Can't we just be honest and say that most of these are applied statistics jobs with a specialty in large volumes of data? Or is "statistics" just not fashionable enough nowadays?
IMO, the "data science" label is too broad to properly differentiate statistical engineers. A fine definition for a data scientist is someone who runs experiments on user/company data and can assess the results. It's important work, but you don't need a PhD in stats or ML to do basic hypothesis testing.
You could simply call them "machine learning" experts, but that could be a bit too academic. People who are focused narrowly on theory or niche areas may be experts in ML, but they may also never do anything outside of running matlab simulations. It's unlikely that those people will make very good statistical engineers since they may never have had to think about the challenges involved in scaling algorithms.
My preferred term is "predictive analytics," which I feel kind of straddles statistics and machine learning, and also serves as a nod to a common difference -- "statistical" methods often yield understanding, while "machine learning" methods are often opaque to human insight but yield predictions.
The most value I got from this article was in the realization that, every few years or so, the academic globes align well enough (some paper de joure becomes well-read I suppose) that .. for a brief instant .. terms are defined well enough, and gain enough agreement, that progress is made .. which progress attracts more eyeballs, who tend to want to break off a chunk for themselves, and the terms begin to differ again and we have a whole new 'sub-sub-sub-' variety of the subject.
So its all about globes aligning, basically. I will now go off and implement an AI technique based entirely on the description of globes, alignment, and little chunks breaking off every now and then .. see you at the top of the AI heap in a year or ten.

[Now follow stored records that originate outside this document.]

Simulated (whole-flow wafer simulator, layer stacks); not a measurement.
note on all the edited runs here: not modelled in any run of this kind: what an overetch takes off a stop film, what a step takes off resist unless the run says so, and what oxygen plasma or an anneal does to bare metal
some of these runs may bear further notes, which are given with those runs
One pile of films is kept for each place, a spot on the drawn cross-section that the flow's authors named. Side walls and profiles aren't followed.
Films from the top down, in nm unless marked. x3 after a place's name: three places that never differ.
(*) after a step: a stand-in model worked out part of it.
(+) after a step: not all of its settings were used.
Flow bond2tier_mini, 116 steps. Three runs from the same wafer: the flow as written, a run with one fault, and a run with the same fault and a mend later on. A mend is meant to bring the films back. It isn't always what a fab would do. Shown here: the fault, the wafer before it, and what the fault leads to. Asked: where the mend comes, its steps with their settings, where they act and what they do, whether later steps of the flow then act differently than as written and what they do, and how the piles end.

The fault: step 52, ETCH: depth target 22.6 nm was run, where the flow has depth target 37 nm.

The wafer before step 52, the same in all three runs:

I think many would agree that "machine learning" and/or "deep learning" are at least cornerstones for "artificial intelligence". After all, nobody singularly defines intelligence.
Statistics is not (just) opinion polling, there's a lot more to it than estimating observable properties of a population.
If you're trying to make decisions, predictions or estimates which involve any uncertainty at all (and in my experience big data almost always is), then it's definitely within the purview of statistics even if you have data for the whole population.
Sources of uncertainty include trying to say anything at all about the future (do you have data on the future population? no didn't think so...), trying to make predictions which generalise to new data in general, trying to uncover underlying trends or patterns behind the data you see which aren't directly or fully observed.
Often people expect big data to be able to answer big numbers of questions, estimate big numbers of quantities, or fit big, powerful predictive models with lots of parameters. In these cases statistics can be particularly important to avoid reporting false positives and to make sure you can quantify how certain you are about your results and your predictions. (Amongst other reasons).
The new machine learning is about building layers of components on top of each other, very much like circuits seen in EE. The "circuit" components being used are no longer well defined mathematical pieces built from the bottom up using ideal assumptions, but less well understood, somewhat black-box newer components that were built from the top down. Far more like a type of engineering than a type of statistics.
If you haven't been seeing all the latest Arvix papers, you're really missing out. It's evolved to look sharply different than statistics now.
In general, AI borrows many more techniques from mathematics than it does from statistics. However, the field of AI has been quite established since the 1960's, and many techniques have been developed within that field as AI techniques, it's more about being accurate than about being fashionable as AI simply isn't 'just' statistics.
But isn't this the approach Nature herself is taking?
The knowledge engine you carry in your head spends years just "learning" the world - which means, it absorbs huge amounts of input, sorting the good stuff from the bad. It "knows" what works simply because that stuff happens more often; it "knows" what doesn't work because that stuff doesn't happen very often.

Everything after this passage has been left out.